Working capital, excluding cash and cash equivalents and short-term investments, was $70.5 million at July 31, 2009, compared to $67.1 million at October 31, 2008. The $3.4 million increase in working capital was primarily driven by reduced accounts payable as a result of lower production levels and a reduction in accrued expenses.

We have a number of domestic and international credit facilities, including a $30.0 million unsecured revolving line of credit. As of July 31, 2009, we had no borrowings outstanding under any of these facilities and were in compliance with all terms and conditions, including financial covenants. One of the financial covenants applicable to the $30.0 million credit facility requires us to report consolidated net income of not less than $0 for four consecutive quarters on a rolling basis. If we continue to report losses for the fourth quarter of the current fiscal year, we would not be permitted to borrow under our loan agreement.

We believe our cash resources will permit us to stay committed to our strategic plan of product innovation and targeted penetration of developing markets. In order to minimize losses and sustain cash flow during these current economic conditions we have significantly reduced our production levels, eliminated overtime, reduced our work force, eliminated hiring and salary increases and reduced pay for salaried employees by 5-10%.

Capital expenditures were primarily for purchases of equipment for our manufacturing facilities and software development costs. We funded these expenditures with cash flow from operations.


We have an effective "shelf" registration statement on file with the SEC that allows us to offer and sell a variety of securities, including common stock, preferred stock, warrants, depositary shares and debt securities, up to an aggregate amount of $200.0 million, if and when authorized by the Board of Directors. At present, we have no plans to offer or sell securities.

Although we have not made any significant acquisitions in the recent past and we have no present plans for acquisitions, we continue to receive and review information on businesses and assets, including intellectual property assets, which are available for purchase.

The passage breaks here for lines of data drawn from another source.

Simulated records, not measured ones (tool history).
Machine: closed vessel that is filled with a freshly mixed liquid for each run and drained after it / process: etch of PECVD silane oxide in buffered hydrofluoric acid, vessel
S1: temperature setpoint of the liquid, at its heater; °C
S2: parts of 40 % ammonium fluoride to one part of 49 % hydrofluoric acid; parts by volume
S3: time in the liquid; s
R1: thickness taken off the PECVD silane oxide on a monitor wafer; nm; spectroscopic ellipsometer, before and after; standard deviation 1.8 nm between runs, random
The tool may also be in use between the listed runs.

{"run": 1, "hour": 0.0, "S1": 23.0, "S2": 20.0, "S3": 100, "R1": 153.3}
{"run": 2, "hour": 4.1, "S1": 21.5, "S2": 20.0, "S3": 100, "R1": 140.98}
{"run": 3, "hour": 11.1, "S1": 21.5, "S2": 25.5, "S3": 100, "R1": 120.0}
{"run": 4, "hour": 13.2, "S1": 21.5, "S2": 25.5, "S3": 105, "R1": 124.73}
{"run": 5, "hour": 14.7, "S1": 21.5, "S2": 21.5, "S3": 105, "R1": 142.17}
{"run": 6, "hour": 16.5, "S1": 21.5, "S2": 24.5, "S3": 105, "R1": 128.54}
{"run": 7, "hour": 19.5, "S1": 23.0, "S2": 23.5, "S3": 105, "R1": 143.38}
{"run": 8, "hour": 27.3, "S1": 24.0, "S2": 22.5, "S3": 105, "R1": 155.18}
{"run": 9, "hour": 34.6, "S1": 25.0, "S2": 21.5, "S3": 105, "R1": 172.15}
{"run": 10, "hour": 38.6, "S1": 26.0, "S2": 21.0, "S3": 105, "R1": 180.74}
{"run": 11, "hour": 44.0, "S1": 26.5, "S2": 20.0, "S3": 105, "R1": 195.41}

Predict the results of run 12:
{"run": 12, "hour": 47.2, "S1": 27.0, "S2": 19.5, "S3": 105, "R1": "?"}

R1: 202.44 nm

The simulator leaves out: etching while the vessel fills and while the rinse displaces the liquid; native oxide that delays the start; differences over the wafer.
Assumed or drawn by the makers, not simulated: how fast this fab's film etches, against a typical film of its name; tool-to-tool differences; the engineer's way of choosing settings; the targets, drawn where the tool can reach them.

NEW ACCOUNTING PRONOUNCEMENTS

In December 2007, the FASB issued SFAS No. 141(R), "Business Combinations" ("SFAS 141R"), which is a revision of SFAS No. 141 "Business Combinations." SFAS 141R changes the way in which we will account for business combinations as it introduces new purchase accounting concepts, expands the use of fair value accounting related to business combinations and changes the subsequent period accounting for certain acquired assets and liabilities, and among other things, includes a substantial number of new disclosure requirements. SFAS 141R will be applied prospectively on business combinations with acquisition dates in fiscal years beginning on or after December 15, 2008. SFAS 141R may have a material impact on future acquisitions.

In December 2007, the FASB issued SFAS No. 160, "Noncontrolling Interests in Consolidated Financial Statements, an amendment of ARB 51" ("SFAS 160"). SFAS 160 changes the accounting and reporting for minority interests, which will be recharacterized as noncontrolling interests and classified as a component of equity. SFAS 160 requires retroactive adoption of the presentation and disclosure requirements for existing minority interests. SFAS 160 is effective for fiscal years beginning on or after December 15, 2008 and interim periods within those fiscal years. We do not expect that the adoption of SFAS No. 160 will have a material impact on our consolidated financial statements or results of operations.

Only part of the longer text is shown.